US to destroy ivory stocks in effort to stop illegal elephant poaching

via US to destroy ivory stocks in effort to stop illegal elephant poaching | Environment | by Suzanne Goldenberg, US environment correspondent

White House to crush 6m tons of seized ivory as it tries to elevate wildlife trafficking to an urgent national security concern

The Obama administration said on Monday it would destroy all 6m tons of its stocks of seized ivory – potentially millions in contraband – stepping up efforts to crush an illegal trade that has brought wild elephants to the brink of extinction.

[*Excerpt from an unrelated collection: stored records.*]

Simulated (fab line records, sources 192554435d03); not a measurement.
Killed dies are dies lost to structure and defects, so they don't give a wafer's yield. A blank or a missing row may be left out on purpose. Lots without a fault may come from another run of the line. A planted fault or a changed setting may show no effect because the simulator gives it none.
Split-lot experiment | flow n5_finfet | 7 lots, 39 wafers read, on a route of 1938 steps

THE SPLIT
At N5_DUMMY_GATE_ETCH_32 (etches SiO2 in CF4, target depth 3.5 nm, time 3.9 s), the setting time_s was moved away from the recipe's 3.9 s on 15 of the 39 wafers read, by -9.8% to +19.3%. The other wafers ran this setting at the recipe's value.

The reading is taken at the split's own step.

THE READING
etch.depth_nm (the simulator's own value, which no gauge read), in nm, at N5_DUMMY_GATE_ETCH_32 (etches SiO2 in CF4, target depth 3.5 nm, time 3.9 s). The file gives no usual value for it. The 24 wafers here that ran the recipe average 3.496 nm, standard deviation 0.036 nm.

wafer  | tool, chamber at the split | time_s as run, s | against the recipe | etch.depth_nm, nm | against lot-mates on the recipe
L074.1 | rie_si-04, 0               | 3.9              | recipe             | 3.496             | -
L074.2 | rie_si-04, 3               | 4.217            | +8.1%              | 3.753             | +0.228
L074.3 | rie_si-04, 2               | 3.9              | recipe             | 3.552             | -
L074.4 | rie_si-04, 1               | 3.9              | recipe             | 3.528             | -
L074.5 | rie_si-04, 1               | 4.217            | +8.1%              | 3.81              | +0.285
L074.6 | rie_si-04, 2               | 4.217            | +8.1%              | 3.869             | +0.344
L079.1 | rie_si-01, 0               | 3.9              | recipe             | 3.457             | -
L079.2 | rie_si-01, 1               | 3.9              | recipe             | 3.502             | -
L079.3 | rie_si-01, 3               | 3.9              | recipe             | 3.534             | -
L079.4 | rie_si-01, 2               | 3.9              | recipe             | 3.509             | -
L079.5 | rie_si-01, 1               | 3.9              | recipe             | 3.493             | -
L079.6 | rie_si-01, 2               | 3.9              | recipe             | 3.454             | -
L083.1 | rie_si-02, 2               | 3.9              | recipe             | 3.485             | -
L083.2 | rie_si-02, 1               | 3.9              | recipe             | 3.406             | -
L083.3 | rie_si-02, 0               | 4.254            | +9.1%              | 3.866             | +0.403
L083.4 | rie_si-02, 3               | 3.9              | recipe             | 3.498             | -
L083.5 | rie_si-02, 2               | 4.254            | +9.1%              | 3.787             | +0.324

The ivory destruction, announced at a White House event addressed by Hillary and Chelsea Clinton, was part of a broader effort by the administration on Monday to elevate wildlife trafficking from narrow conservation interest to urgent national security concern.

Destroying the ivory would signal that Obama was committed to stopping illegal trafficking in wildlife that has devastated species such as elephants and rhinos, and is a growing security threat, officials told the audience.

“Rising demand for ivory is fuelling a renewed and horrific slaughter of elephants in Africa, threatening remaining populations across the continent,” the interior secretary, Sally Jewell, said. “We will continue to work aggressively … to disrupt and prosecute criminals who traffic in ivory, and we encourage other nations to join us in that effort.”

The destruction – which officials said would be public – was scheduled to take place on 8 October, officials said.

Jewell also announced a new advisory council, made up of former administration officials, conservation and business leaders, to help guide the crackdown on the criminal poaching syndicates.

Obama has given growing prominence to the dangers posed by wildlife trafficking over the last year amid an explosion of the illegal trade.

Jewell said wildlife trafficking had doubled over the past five years into a global trade worth $10bn. Poaching of elephants had risen by a factor of eight in Tanzania. Killing of rhinos for their horns had gone up by a factor of 50, Jewell said.

State Department officials now openly refer to wildlife trafficking as a national security crisis.

As many as 35,000 African elephants were killed for their tusks last year. That amounted to 96 elephant killed every day, Clinton said.

“At this rate, African forest elephants will be extinct within 10 years,” said Clinton.

The profits from the illegal ivory trade were also fuelling extremist groups, including affiliates of al-Qaida in Somalia, she said.

A zero-tolerance strategy was the only way to stop wildlife trafficking, Clinton said.

“You can’t be a little bit OK with buying ivory goods, because that opens the floodgates. Therefore we are doing everything we can to stop the trafficking, stop the demand and stop the killing,” Clinton said.

Most of the demand for trafficked ivory was from Asia, but there are also American buyers. The owners of two Manhattan jewellery shops were convicted last year of selling ivory trinkets.

Conservation groups said America’s decision to destroy its ivory stocks would hurt the contraband market.

A number of other countries – including the Philippines – have also destroyed their stocks of seized ivory.

The Philippines crushed 15m tons of seized ivory beneath industrial rollers earlier this year.

The stockpiles of contraband ivory were seen as a “time bomb” by conservation groups, creating confusion about governments’ seriousness to ban the ivory trade, and keeping prices high for trafficked goods.

Officials said the seized US ivory included raw tusks and carved ivory intercepted by the authorities over the past 25 years.

The administration was also thinking of introducing harsher penalties for wildlife trafficking.

“I think the penalties are not significant enough for wildlife trafficking,” said David Hayes, a former interior official who was named to the advisory council on Monday.

“We are not creating the kind of disincentive for wildlife trafficking that this problem deserves.”



  • comment-avatar
    chimedzanemburungwe 9 years ago

    6 million tonnes – thats a lot. Is that figure correct? If it is that much, they should put it on the market and the poaching will disappear.